Abstract:
A catalyst prepared by the steps which comprise: (a) adding to an asphaltene-containing hydrocarbonaceous oil charge stock an oil-insoluble metal compound and a low molecular weight alcohol; (b) converting the oil-insoluble metal compound within the charge stock by heating the oil to a temperature from about 120° F. (43° C.) to about 450° F. (232° C.) to produce an organometallic compound within the charge stock; and (c) converting the organometallic compound within the charge stock by reacting under hydroconversion conditions to produce the catalyst.

Description:
BACKGROUND OF THE INVENTION 
     The field of art to which this invention pertains is the preparation of a catalyst for the hydroconversion of asphaltene-containing hydrocarbonaceous charge stocks. More specifically, the invention relates to a catalyst prepared by the steps which comprise: (a) adding to an asphaltene-containing hydrocarbonaceous oil charge stock an oil-insoluble metal compound and a low molecular weight alcohol; (b) converting the oil-insoluble metal compound within the charge stock by heating the oil to a temperature from about 120° F. (43° C.) to about 450° F. (232° C.) to produce an organometallic compound within the charge stock; and (c) converting the organometallic compound within the charge stock by reacting under hydroconversion conditions to produce the catalyst. 

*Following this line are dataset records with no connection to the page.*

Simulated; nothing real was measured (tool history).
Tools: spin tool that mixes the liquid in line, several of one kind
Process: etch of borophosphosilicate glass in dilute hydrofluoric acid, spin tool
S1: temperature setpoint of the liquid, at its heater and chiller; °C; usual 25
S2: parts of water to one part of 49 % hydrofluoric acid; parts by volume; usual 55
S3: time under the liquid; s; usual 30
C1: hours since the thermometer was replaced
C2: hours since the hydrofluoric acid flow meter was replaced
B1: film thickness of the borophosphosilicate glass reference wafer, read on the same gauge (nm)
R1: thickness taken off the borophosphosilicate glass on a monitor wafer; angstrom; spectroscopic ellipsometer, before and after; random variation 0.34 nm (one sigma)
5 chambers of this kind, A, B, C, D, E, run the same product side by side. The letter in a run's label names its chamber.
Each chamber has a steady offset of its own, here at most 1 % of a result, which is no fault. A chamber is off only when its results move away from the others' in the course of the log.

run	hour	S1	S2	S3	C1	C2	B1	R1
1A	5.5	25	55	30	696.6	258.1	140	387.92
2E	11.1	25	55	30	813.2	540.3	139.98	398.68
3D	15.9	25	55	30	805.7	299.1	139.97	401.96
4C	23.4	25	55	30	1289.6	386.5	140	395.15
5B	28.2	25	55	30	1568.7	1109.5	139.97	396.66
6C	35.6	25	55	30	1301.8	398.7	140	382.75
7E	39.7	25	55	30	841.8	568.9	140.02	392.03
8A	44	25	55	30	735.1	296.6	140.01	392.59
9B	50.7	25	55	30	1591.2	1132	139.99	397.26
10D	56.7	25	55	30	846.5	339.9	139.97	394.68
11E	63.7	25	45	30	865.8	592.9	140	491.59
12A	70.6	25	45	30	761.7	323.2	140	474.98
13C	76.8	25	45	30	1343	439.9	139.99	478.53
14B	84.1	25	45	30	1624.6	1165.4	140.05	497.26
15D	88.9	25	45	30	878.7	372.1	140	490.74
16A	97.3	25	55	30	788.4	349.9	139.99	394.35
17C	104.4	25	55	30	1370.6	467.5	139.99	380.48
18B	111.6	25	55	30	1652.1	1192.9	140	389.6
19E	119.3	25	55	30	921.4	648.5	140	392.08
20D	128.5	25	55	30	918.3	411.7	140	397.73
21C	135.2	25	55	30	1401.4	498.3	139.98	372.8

     INFORMATION DISCLOSURE 
     Hydrorefining processes utilizing dispersed catalysts in admixture with a hydrocarbonaceous oil are well known. The term &#34;hydrorefining&#34; is intended herein to designate a catalytic treatment, in the presence of hydrogen, of a hydrocarbonaceous oil to upgrade the oil by eliminating or reducing the concentration of contaminants in the oil such as sulfur compounds, nitrogenous compounds, metal contaminants and/or to convert at least a portion of the heavy constituents of the oil such as pentane-insoluble asphaltenes or coke precursors to lower boiling hydrocarbon products, and to reduce the Conradson carbon residue of the oil. 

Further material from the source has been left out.